N-Dubz, Brighton Centre | reviews, news & interviews
N-Dubz, Brighton Centre
N-Dubz, Brighton Centre
Post-grime cheese-poppers can put on a show - but where are the songs?
N-Dubz's music is throwaway post-grime cheese-pop aimed at fans aged between 10 and 20, max. I've been writing a rearguard action for electronic pop in the pompously self-assured court of rock for more than a decade so I arrived at the Brighton Centre ready to sponge it up.
Almost everyone present was a teenager or in loco parentis. Despite an expected sell-out the place was two-thirds to three-quarters full. This may be because N-Dubz peaked about two years ago, or it may be that Boho old Brighton is just not N-Dubz's core territory. Either way, much of their target audience has, perhaps, moved on to UK gangster rappers such as Giggs, who make N-Dubz seem innocent by comparison.
They've certainly made an effort. The show begins with a film on big screens behind and either side of the stage. In it N-Dubz, a trio consisting of north-London lads Dino "Dappy" Contostavlos and Richard "Fazer" Rawson alongside Dappy's cousin Tula "Tulisa" Contostavlos, face down a whisky-drinking Cockney gangster who appears to be extorting them. It's difficult to tell what's going on, so thick is the air with teen screams of adoration. Then Fazer drinks off the gangster's whisky and the trio do a runner on mopeds - Tulisa's is pink - chased by henchmen in cars. The stage lights up. It's a two-level affair designed to look like a garage, replete with custom hub-caps, a petrol pump and parts of a Mini. On the upper level stand the mopeds and - bingo! - there are N-Dubz in silhouette. Shrieks almost lift the roof off the Brighton Centre. It's the best moment of the night. Dappy and Fazer are in black hoodies and Tulisa in a body-hugging black outfit. Beneath them in the shadows a full band plays. There are six dancers, three male and three female. And then there's the music.
Let's get this out of the way early: N-Dubz's music was relentlessly horrid. Fronted by sub-grime rapping and the pauper's Beyoncé shtick of Tulisa, it's a saccharine car crash of amped-up Black Eyed Peas-ish Euro-trash, bombastic R&B flavours and - weirdest of all - a germ-free soft-rock sheen redolent of Bon Jovi at their most overproduced. It's the music both George Orwell and Aldous Huxley predicted for their dystopias, vapid content-free aspirational anthems. The crowd, however, lapped it up, especially when five giant bursts of flame roared up from the stage during the 2009 hit "Playing With Fire". Soon it was time for a change of scene.

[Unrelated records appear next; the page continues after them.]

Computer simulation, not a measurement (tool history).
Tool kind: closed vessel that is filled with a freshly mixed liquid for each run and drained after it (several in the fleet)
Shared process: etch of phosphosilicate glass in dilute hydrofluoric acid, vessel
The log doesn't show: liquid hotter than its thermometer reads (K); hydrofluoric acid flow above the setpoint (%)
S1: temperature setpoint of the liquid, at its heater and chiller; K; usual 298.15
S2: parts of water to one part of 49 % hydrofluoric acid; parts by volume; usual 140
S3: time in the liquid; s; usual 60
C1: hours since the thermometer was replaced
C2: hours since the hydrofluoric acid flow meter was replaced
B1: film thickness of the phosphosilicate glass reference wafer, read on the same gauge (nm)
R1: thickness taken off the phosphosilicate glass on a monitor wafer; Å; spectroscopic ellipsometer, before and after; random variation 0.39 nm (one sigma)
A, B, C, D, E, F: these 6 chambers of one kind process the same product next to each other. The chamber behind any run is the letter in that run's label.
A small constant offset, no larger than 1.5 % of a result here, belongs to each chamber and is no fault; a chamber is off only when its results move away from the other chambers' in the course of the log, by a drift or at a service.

While the stage was dark the band jammed hideous hair metal then, hey presto, we're in an N-Dubz version of a bordello-cum-speakeasy. This means that all the males wear trilby hats and are dressed like 2-Tone fans circa 1979 and all the ladies are in basques and lacy mini-skirts. Dappy doesn't wear the full ensemble. On his head he has what appears to be a giant liquorice-flavoured condom. I know, I know, it's a bit old knocking Dappy's hats. They're his visual gimmick and harmless enough. This does not mean that they look any better.
So it all goes Guys and Dolls for a bit as they play "Girls" and "Toot It and Boot It" from their latest album Love. Live. Life. Then the video screen shows a clip of Tulisa aged 11 singing "My Name is Tallulah" from Bugsy Malone. Sitting on a mini-grand ostensibly played by Fazer, she asks us if we'd like to hear her 2011 version and lays it down a capella, "My Name is Tulisa". It's a witty move but the crowd simply doesn't get it and falls quiet, bemused. "I'm only kidding," says Tulisa, wrapping up quickly, "How ya feelin', Brighton? Over-18s had a drink? Under-18s had a Red Bull?" And she brings on her pal Lady Ny who has legs so long they look like they've been Photoshopped, and the pair sing "Love Sick". The crowd wakes up and screams again.
The friend I came with has to leave for a while. He can't take it any more. Neither of us is 15. This is a problem
The scene changes once more, to a spectacle of lasers and LED, the backscreen dripping green data like in The Matrix. This time the dancers are dressed a wee bit like Star Wars stormtroopers with their hoods off, Tulisa is in a rubberised mini-dress and the boys wear what can only be described as futurist hoody gear. The trio appear hydraulically out of the stage into cones of green laser light. The ambition and theatre of this show is admirable. If only they could match it with a song that will carry over the decades.
Five Star spring to mind. They were massive a long time ago, a family affair that sprung from the urban R&B pop milieu. One of them dated Eddie Murphy. They didn't have any songs. No one remembers them. N-Dubz play more of theirs - "Morning Star", "Say it's Over" and "Cold Shoulder". The latter would be a fun hi-NRG anthem if it was allowed to breathe rather than being straitjacketed in sonic candy that makes my ears flinch.
The friend I came with has to leave for a while. He can't take it any more. Neither of us is 15. This is a problem but I strongly suspect my 15-year-old self would have disliked the music equally. Although I might have enjoyed the giant sparklers that spring from the stage in the final sequence. This time N-Dubz have gone "old school". This means they wear colouful tracksuits, except for Tulisa who wears a tracksuit top and another mini-skirt. She's an attractive girl but not an especially natural entertainer. She makes a comment about imagining her wearing this outfit in Heat magazine. Just imagine. Girls shriek. I feel like an alien who has popped in from another universe. I am an alien who has popped in from another universe.
N-Dubz perform a medley of older material as if it were from decades ago. It probably seems that way to the tweens behind me. To my right a lone middle-aged lady in a black lacy bra top jumps up and down and yells with glee. Perhaps her kids are here but I don't see them. To relate so ecstatically to this music in middle age strikes me as a portent of mental-health issues. The older fare is slightly more percussive and has stronger hints of the band's London hip-hop roots. It's a tiny bit better, in fact. With it everything reaches a climax and I run for the doors.
Everyone's had a fabulous time and I can only commend N-Dubz's desire to put their money where their mouth is, investing in a smashing show. I must also admit that they floored me. We music journos are perversely proud of our eccentrically catholic musical tastes but, while they make rather good pop stars, N-Dubz's music, previously absorbed in manageable bite-size chunks on TV and radio, most certainly defeated me.